Show cause notices are issued from time to time to companies which do not adhere to the timelines prescribed in their agreements for timely operationalisation of coal blocks or for non-achievement of targeted coal production.
“The Scrutiny Committee, in its 17th meeting held ... recently has reviewed cases of 24 coal mines ... Subsequent to the meeting of the Scrutiny Committee, further show cause notices were issued to 16 companies for 22 coal blocks,” the coal ministry said in a statement.
While Vedanta and NTPC were issued notices for delays in production of three blocks each, Birla Corp and Karnataka Power Corporation were given show cause notices for two blocks each.
Other companies that were issued notices include Damodar Valley Corporation, West Bengal Power Development Corporation, BS Ispat Ltd, and Sunflag Iron and Steel Company Ltd. The ministry has set up the Scrutiny Committee to recommend penalty in cases where the delays are by the companies.
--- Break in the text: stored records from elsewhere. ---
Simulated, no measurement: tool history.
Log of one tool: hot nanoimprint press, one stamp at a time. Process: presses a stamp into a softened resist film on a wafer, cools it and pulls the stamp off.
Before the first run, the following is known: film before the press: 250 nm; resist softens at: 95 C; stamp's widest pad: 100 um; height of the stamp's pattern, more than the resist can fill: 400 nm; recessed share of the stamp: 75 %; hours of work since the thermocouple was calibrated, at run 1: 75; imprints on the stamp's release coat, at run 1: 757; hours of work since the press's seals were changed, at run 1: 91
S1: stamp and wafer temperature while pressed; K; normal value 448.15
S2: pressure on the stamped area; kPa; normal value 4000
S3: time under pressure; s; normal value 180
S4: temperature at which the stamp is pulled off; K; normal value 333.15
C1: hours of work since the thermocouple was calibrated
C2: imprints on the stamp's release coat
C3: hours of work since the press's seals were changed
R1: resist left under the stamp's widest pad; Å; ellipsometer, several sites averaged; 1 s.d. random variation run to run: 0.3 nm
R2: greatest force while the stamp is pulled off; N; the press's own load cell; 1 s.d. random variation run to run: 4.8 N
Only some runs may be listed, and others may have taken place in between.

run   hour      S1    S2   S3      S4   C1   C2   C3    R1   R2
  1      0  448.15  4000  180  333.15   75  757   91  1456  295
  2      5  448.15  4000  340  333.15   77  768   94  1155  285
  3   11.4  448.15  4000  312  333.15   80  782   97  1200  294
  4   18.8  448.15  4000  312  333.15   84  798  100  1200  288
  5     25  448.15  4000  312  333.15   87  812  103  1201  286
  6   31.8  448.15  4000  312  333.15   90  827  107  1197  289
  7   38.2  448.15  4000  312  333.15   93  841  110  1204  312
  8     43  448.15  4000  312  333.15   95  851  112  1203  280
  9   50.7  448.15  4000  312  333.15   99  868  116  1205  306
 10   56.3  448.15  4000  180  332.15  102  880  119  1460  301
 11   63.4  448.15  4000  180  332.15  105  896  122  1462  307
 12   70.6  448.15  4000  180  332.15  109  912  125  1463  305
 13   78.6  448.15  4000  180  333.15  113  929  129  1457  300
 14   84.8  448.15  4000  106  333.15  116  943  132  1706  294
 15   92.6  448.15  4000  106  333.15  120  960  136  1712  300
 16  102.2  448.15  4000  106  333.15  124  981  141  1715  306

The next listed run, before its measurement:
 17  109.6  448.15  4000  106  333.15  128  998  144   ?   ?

The panel "recommended proportionate appropriation of performance security in four cases i.e Tenughat Vidyut Nigam Limited (Rajbar E&D), Topworth Urja & Metals Ltd (Marki Mangli-I), Ultratech Cements Ltd (Bicharpur) and National Thermal Power Corporation Limited (Talaipalli)...," it added.
The recommendations of the panel have been accepted by the government and appropriation orders are being issued. The coal ministry further said it expects 58 coal blocks to become operational in the ongoing fiscal. The mines are likely to produce around 138.28 million tonnes (MT) of coal as against the scheduled output of 203.67 MT.
The government has allocated blocks for captive use as well as sale of coal. It further said 85.32 MT of coal has been produced in FY'22 from 47 operational coal blocks.
In addition to the regular follow-ups, review meetings are also being held by the coal ministry with the allocatees and the respective state /central agencies for early operationalisation of the blocks and to enhance the production from operational mines.